Loading

Friday, May 17, 2013

Improving Web Services (Part II)

Last year I wrote about how we improved web server performance with some fairly small changes, and about how I keep an eye on these metrics with reports I create analyzing my web server logs with Microsoft's LogParser. This is a follow-up to those.

Recently we did an upgrade to our platform. One of the "improvements" was our amazing DBA (he is truly amazing!) did was to tighten up some of the SQL stored procedures used for returning dynamic data to our video players (playlists, video meta data, etc.). These "player services" get hit around 300,000,000 to 400,000,000 times per day, so even a small improvement can have far-reaching impact.

As I'm sure is common across regions of the web traffic is lower at certain times. Ours is no different, so I leverage lower CPU load in the middle of the night to crunch my web server logs across my fleet of web servers. As this RRD Tool graph shows CPU load is considerably lower overnight, except when the server is processing its own log file analysis. Which takes about an hour or so on each server. It's also worth noting that average response times are not negatively affected during this time - I know, I keep a close eye on that!

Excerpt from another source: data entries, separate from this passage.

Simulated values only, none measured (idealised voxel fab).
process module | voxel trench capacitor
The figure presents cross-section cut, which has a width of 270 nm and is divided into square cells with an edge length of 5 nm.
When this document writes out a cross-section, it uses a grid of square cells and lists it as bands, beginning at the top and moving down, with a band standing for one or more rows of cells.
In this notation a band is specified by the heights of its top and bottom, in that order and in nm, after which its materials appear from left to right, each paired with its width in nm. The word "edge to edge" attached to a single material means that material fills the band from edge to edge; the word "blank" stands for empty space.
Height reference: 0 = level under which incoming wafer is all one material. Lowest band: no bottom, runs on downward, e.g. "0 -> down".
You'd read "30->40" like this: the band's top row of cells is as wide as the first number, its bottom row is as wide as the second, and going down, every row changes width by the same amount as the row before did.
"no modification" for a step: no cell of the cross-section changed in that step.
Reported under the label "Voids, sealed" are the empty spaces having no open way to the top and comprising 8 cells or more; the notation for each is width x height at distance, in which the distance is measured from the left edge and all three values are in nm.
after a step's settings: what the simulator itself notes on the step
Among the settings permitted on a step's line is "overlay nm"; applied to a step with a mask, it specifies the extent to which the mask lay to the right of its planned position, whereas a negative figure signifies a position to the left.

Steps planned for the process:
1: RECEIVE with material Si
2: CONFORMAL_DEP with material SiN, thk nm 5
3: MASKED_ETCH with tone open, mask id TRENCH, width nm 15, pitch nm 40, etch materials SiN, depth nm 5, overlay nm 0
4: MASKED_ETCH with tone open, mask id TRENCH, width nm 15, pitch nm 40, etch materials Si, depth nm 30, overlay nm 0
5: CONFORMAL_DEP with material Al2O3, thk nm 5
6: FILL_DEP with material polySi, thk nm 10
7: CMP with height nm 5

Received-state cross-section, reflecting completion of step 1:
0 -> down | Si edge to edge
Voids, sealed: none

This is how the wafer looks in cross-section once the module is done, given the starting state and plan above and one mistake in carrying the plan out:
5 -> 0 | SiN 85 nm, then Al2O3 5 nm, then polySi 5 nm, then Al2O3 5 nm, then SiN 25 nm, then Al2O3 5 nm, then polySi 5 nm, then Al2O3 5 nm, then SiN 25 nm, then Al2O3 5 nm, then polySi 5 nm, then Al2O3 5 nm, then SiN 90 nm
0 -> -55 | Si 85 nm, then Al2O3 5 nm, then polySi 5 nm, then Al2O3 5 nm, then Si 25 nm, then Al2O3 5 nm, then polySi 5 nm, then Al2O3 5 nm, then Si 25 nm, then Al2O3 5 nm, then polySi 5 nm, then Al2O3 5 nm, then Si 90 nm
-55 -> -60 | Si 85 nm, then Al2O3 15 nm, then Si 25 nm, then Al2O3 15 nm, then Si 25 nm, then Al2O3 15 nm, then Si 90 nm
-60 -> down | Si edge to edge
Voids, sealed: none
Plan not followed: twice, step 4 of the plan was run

Among the various pieces of data gleaned by this log processing is the time (in milliseconds) each response takes, as recorded by the server. This is very valuable information to me as I can definitively know impacts of various factors; like systems deployments (such as the one that spurred this post...), performance under various load conditions (peak times vs. slow times), performance during operations or maintenance windows (crunching logs, system updates, patches, etc.), and last but not least when people come to me saying anecdotally  "customers are saying our system is slow..." I can show them with absolute certainty, both historically and at any point in time (I have some really good methods of running ad hoc reports to get up-to-the minute stats), how our system is performing or has performed.

So any time we roll out a change of any kind I look at the data to understand the impact(s), if any. After this deployment of the new and improved SQL stored procedures I'm seeing approximately a 30% decrease in response times. That's a huge improvement!


Besides loading faster (at the client side) this is also causing a noticeably lower load on both the front end web servers and database servers. Therefore we have more available capacity or head room with the same number of servers, or I could potentially shut down some of our AWS EC2 servers saving money. Now we have set the bar even higher for performance of our systems, and any future "improvements" or modifications can be accurately measured against this.

I love the fact that I have such good insight into these systems and can measure any impact of changes or varying load with great accuracy!